Powered speakers show audiophiles are confused


17 of 23 speakers in my studio and home theater systems are internally powered. My studio system is all Genelec and sounds very accurate. I know the best new concert and studio speakers are internally powered there are great technical reasons to design a speaker and an amp synergistically, this concept is much more important to sound quality than the vibration systems we often buy. How can an audiophile justify a vibration system of any sort with this in mind.

128x128donavabdear

BTW, you know who has a GREAT chapter in their book on the topic? Both Earl Geddes and Tomlinson Holman.

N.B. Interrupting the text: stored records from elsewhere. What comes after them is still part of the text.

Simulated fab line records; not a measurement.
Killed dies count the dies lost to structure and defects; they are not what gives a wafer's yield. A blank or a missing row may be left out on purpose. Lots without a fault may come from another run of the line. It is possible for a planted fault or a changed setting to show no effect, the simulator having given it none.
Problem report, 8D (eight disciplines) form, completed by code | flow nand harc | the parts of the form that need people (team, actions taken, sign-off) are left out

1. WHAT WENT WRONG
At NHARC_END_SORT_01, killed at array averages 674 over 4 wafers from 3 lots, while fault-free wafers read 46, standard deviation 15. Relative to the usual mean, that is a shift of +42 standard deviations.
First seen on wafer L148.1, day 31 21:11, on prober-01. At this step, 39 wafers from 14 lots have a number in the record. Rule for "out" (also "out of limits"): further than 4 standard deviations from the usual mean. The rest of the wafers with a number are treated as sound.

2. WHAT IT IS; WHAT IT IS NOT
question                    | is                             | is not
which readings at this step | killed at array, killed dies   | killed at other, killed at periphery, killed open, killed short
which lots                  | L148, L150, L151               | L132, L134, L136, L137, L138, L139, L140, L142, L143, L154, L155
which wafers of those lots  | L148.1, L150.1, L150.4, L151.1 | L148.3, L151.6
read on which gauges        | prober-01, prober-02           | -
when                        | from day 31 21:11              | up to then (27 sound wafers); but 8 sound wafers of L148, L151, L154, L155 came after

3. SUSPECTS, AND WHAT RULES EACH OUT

There are probably few books on speakers and acoustics I have not read over the last 20 years and I would not be surprised if not over 500 papers. Much of audio, acoustics, and speakers is not about right answers but right directions.

 

There are probably few books on speakers and acoustics I have not read over the last 20 years and I would not be surprised if not over 500 papers.

If you are "all that" give me links to what you have PUBLISHED in peer reviewed journals, I got google for the rest. I never saw a bibliography that cited @thespeakerdude as a source.

As for the gurus in the industry I didn’t dis Storyk and if his research helps ME improve SQ great, give me a link.

BTW, of all the papers you read did you get any catalogs? Did you finally get some speakers???

His website was basically a brochure online, give me something that is research.

 

If you are "all that" give me links to what you have PUBLISHED in peer reviewed journals,

Sure, right after you give me links to all the peer reviewed articles you have published in your field.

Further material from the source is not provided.